# Sort data into training and test dataframes

In [1]:
# Functions from other notebook
from ipynb.fs.full.YCAC_metric_type_functions import *
from ipynb.fs.full.YCAC_metric_type_functions import extractPieceSlicesAndDFTs

In [2]:
# This is where you put the csv file
file = "/Users/matthewchiu/Documents/YCAC/YCAC-data-1/BachSlices.csv"
bach = pd.read_csv(file)

## Set weighting to subdivisional grids and take DFT of randomized windows

#### Functions used:<br> <br> gridifyM21 — makes music into a grid format: parameters(YCAC_file, name of pieces, subdivision grid) <br> <br> extractPieceSlicesAndDFTs — randomly selects slices from grids: parameters(gridified music, #ofSlices, length of slice) <br> <br> dftSlices — returns DFT of slices as [magnitude, squared then normalized mags, phase, complex]

In [3]:
allemandeGrids = pieceTypes.gridifyM21Chords(bach, "allemande", .125)
allemandeSlices = dftSlices(extractPieceSlicesAndDFTs(allemandeGrids, 1000, 96))[1]

Assign duration weight2
Assign window for register check3
Assign weight for lowest pitch in window6
Excel parsed and pieces extracted
Chords ready to be formatted
weighting process starting
starting grids
okay


In [4]:
couranteGrids = pieceTypes.gridifyM21Chords(bach, "courante", .125)
couranteSlices = dftSlices(extractPieceSlicesAndDFTs(couranteGrids, 1000, 96))[1]

Assign duration weight2
Assign window for register check3
Assign weight for lowest pitch in window6
Excel parsed and pieces extracted
Chords ready to be formatted
weighting process starting
starting grids


In [5]:
sarabandeGrids = pieceTypes.gridifyM21Chords(bach, "sarabande", .125)
sarabandeSlices = dftSlices(extractPieceSlicesAndDFTs(sarabandeGrids, 1000, 96))[1]

Assign duration weight2
Assign window for register check3
Assign weight for lowest pitch in window6
Excel parsed and pieces extracted
Chords ready to be formatted
weighting process starting
starting grids


In [6]:
gavotteGrids = pieceTypes.gridifyM21Chords(bach, "gavotte", .125)
gavotteSlices = dftSlices(extractPieceSlicesAndDFTs(gavotteGrids, 1000, 96))[1]

Assign duration weight2
Assign window for register check3
Assign weight for lowest pitch in window6
Excel parsed and pieces extracted
Chords ready to be formatted
weighting process starting
starting grids


In [7]:
allemandeDataFrame = dataFrameWithTargets(allemandeSlices, "allemande")
couranteDataFrame = dataFrameWithTargets(couranteSlices, "courante")
sarabandeDataFrame = dataFrameWithTargets(sarabandeSlices, "sarabande")
gavotteDataFrame = dataFrameWithTargets(gavotteSlices, "gavotte")

In [8]:
allWindows = allemandeDataFrame.append(couranteDataFrame)
allWindows = allWindows.append(sarabandeDataFrame)
allWindows = allWindows.append(gavotteDataFrame)

# Training the model

In [9]:
import tensorflow as tf
from keras import backend as K

In [10]:
# Training data extracted from allWindows

trainingData = allWindows[0:950]
trainingData2 = allWindows[1000:1950]
trainingData3 = allWindows[2000:2950]
trainingData4 = allWindows[3000:3950]
trainingFrames = [trainingData, trainingData2, trainingData3, trainingData4]

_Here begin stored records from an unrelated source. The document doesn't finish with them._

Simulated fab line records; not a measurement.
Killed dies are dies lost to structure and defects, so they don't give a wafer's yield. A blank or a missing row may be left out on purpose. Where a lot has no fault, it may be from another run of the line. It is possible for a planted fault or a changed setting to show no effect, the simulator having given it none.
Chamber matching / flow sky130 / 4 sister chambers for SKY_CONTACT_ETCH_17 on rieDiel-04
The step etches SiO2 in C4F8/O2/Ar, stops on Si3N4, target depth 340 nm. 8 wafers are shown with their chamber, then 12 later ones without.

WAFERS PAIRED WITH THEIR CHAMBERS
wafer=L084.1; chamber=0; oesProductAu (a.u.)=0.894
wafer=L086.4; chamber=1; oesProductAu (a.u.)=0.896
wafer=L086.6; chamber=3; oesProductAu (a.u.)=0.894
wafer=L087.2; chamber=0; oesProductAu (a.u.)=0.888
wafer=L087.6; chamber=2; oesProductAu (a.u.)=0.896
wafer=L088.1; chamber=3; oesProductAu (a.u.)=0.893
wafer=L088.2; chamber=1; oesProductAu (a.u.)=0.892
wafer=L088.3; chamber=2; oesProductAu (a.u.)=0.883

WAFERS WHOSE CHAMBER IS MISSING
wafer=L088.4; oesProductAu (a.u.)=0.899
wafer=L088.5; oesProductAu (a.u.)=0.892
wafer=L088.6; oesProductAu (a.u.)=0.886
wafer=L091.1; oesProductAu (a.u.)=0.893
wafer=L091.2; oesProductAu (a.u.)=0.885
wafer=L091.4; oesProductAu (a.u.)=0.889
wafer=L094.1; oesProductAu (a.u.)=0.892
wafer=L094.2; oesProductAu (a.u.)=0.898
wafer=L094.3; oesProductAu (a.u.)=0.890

testData = allWindows[950:1000]
testData2 = allWindows[1950:2000]
testData3 = allWindows[2950:3000]
testData4 = allWindows[3950:4000]
testFrames = [testData, testData2, testData3, testData4]

trainingData = pd.concat(trainingFrames)
testData = pd.concat(testFrames)

trainingData['target'] = pd.Categorical(trainingData['target'])
trainingData['target'] = trainingData.target.cat.codes
target = trainingData.pop('target')
target = oneHotCategories(target)
# Set components below—I just included first half (without f0,f1)
trainingData = trainingData.iloc[:, 2:98]

testData['target'] = pd.Categorical(testData['target'])
testData['target'] = testData.target.cat.codes
testTarget = testData.pop('target')
testTarget = oneHotCategories(testTarget)
# Set components below—I just included first half (without f0,f1)
testData = testData.iloc[:, 2:98]

## Training dataset and fit

In [11]:
dataset = tf.data.Dataset.from_tensor_slices((trainingData.values, target[0]))
train_dataset = dataset.shuffle(len(trainingData)).batch(1)

#### Model parameters are currently set to 3 levels after being fed in from components: 30->10->4. <br> Where the output (4) is the probability distribution (made by softmax function).

In [12]:
def get_compiled_model():
    model = tf.keras.Sequential([
        tf.keras.layers.Dense(30, activation='selu'),
        tf.keras.layers.Dense(10, activation='selu'),
        tf.keras.layers.Dense(4, activation='softmax')
    ])
    model.compile(optimizer='adam',
                  loss = tf.keras.losses.CategoricalCrossentropy(),
                  metrics=['accuracy'])
    return model

In [13]:
model = get_compiled_model()
model.fit(train_dataset, epochs=10)

Epoch 1/10
Epoch 2/10
Epoch 3/10
Epoch 4/10
Epoch 5/10
Epoch 6/10
Epoch 7/10
Epoch 8/10
Epoch 9/10
Epoch 10/10


<tensorflow.python.keras.callbacks.History at 0x7f9045baad30>

## Evaluating the model

In [14]:
# Now we evaluate the model with the separated testing data
test_dataset = tf.data.Dataset.from_tensor_slices((testData.values, testTarget[0]))
test_dataset = test_dataset.batch(1)

# Since the dataset already takes care of batching,
# we don't pass a `batch_size` argument.
model.fit(train_dataset, epochs=3)

# You can also evaluate or predict on a dataset.
print("Evaluate")
result = model.evaluate(test_dataset)
dict(zip(model.metrics_names, result))

Epoch 1/3
Epoch 2/3
Epoch 3/3
Evaluate


{'loss': 0.6635404825210571, 'accuracy': 0.7099999785423279}

## Testing independent cases (to show outputs)

In [16]:
def prepareForIndependentTests(testData):
    testData = testData
    target = testData.pop("target")
    target = oneHotCategories(target)
    target = np.array(target[0])
    testData = testData.iloc[0,2:98]
    testData = np.array([testData])
    
    return testData, target

In [20]:
# Reinitiate the data since "pop" function reshapes arrays
trainingData = allWindows[0:950]
trainingData2 = allWindows[1000:1950]
trainingData3 = allWindows[2000:2950]
trainingData4 = allWindows[3000:3950]
trainingFrames = [trainingData, trainingData2, trainingData3, trainingData4]

testData = allWindows[950:1000]
testData2 = allWindows[1950:2000]
testData3 = allWindows[2950:3000]
testData4 = allWindows[3950:4000]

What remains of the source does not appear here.